Michel Picard, AOC Gevrey-Chambertin, Cote d’Or, Burgundy, France, 2010
Burgundy quality levels
It is often said that there are four levels, whereas the reality is that there are five, becoming spatially smaller in extent as one ascends the (potential) quality pyramid – in the basement are regional, followed by sub-regional or district, then commune or village, premier cru, and at the pinnacle grand cru.
- Regional appellations are labelled with Bourgogne eg Bourgogne Passetoutgrains, or Bourgogne Aligoté. These can only be produced from grapes grown within Burgundy, and may represent a blend from quite a large area. Together, regional and sub-regional or district appellations, below, account for about 40% of total production in Burgundy.

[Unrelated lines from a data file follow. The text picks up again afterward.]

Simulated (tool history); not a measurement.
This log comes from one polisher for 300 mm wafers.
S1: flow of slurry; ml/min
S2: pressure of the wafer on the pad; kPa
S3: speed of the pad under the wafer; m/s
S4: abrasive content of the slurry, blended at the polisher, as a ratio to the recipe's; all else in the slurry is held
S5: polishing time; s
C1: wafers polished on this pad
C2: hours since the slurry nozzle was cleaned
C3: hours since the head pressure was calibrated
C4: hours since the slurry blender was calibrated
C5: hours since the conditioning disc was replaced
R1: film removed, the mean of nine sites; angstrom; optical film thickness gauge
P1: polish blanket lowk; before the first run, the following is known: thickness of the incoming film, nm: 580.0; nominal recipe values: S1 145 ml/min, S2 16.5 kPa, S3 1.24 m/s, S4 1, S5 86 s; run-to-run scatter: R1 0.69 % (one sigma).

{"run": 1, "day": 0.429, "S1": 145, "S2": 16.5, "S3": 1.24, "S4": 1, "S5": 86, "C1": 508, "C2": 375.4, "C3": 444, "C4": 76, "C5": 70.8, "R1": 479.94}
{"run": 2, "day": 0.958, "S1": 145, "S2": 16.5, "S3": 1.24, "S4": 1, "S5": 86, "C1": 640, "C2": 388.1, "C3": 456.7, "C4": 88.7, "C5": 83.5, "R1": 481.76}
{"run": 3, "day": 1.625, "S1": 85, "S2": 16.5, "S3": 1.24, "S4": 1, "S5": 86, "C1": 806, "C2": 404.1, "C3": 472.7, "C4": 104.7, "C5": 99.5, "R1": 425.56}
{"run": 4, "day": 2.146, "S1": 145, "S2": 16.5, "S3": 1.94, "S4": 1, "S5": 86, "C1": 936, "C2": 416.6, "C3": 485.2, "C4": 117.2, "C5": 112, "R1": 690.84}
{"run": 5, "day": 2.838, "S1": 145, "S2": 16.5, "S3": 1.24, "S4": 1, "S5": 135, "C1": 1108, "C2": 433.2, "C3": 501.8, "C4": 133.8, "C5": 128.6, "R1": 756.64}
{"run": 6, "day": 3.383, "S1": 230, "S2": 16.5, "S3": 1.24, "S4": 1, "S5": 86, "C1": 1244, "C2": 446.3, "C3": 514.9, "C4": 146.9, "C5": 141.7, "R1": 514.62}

- Sub-regional, also known as district appellations, lie within the Burgundy region, and do not include the word Bourgogne in the AOC title. There are three of what could be termed sub-district levels: in the basement eg AOC Cote de Beaune or AOP Cote Challonaise; then, cross-village appellations, from one or more villages eg AOC Cote de Nuits Villages, and finally in some cases a specific, yet unclassified vineyard, may be mentioned on the label, exactly as eg AOP Cote de Beaune Villages “Les Abesses”.
- Commune, also known as village appellations, account for about 35% of total Burgundy production. The appellation name mentions the commune or village name (invariably double-barrelled, for emphasis, eg the village name eg Gevrey, hyphenated with Chambertin, to give eg AOC Gevrey-Chambertin, or AOP Ladoix-Serrigny. Additionally the village name may be appended with that of an individual vineyard, eg Gevrey-Chambertin Creux Brouillard or Gevrey-Chambertin Les Marchais.
- Premier cru represents a step up in quality from commune/village, accounting for about 20% of total production in Burgundy. There are 585 premier crus. The village name is appended with the name of the vineyard and 1er cru eg AOP Gevrey-Chambertin 1er Cru Aux Combottes, or AOC Meursault 1er Cru Les Perrières.
- Grand cru expresses the top-most level of potential quality in the Bourgogne region, drilling right down to an individually named vineyard, they account for less than 5% of total Burgundy production. There are 32 grand crus. The appellation is mentioned on the label as simply the vineyard itself, with no mention of grand cru eg AOC Corton-Charlemagne or AOP Richebourg. Confusingly, some grand cru vineyard names can appear as part of commune/village names.
This wine: lot no. LC130220C, a village wine, varietal pinot noir, coated natural cork closure, 13.5% abv, Vintage Wines, £32 (11/17)
Consumer tasting note: a nose of red fruits edged with hints of liquorice and oak, together with a floral peony and rose dimension, then dried herbs and berries; medium bodied, with notes of cranberry and cherry, then dried red berries edged with bees-wax. Finishes medium. Decant for 30-45 minutes.
WSET style tasting note
Appearance: clear and bright, pale intensity ruby, showing tears; no sediment.
Nose: clean, medium (+) intensity, developing, with aromas as they come, of ripe red cherry, red currant, red liquorice, touches of sweet oak, a floral peony-like lift then hints of tea rose, bees-wax, edge of dried herbs, dried cranberry and earthy currants, and after some time a whiff of toast.
Palate: dry, medium (+) acidity, ripe medium tannins, medium (+) alcohol, medium body, medium (+) intensity, a sensation of sweetness in mid-palate, with flavours of cranberry, red currant, red cherry, a sweet oaky edge, hints of dried red berries and bees-wax. A medium length with a clean red-berried bees-wax-edged finish, with slightly drying tannins and a slight bitterness on the end.
Quality: good, well-balanced acidity and ripe yet slightly drying tannins, with alcohol; good intensity throughout, slightly less concentration, showing moderate complexity from time in wood and bottle, with tertiary notes of bees-wax, dried herbs and dried berries. The mid-palate sweetness does not feed through to the medium finish, which has that slight bitterness on the end.
Drinking readiness/ageing potential: drink now, unsuited to further ageing – the balance is fine(ish), since there is the slightly drying dimension of the tannins and the slight bitterness on the end, which detracts, and of course the length is modest. It will keep for a year.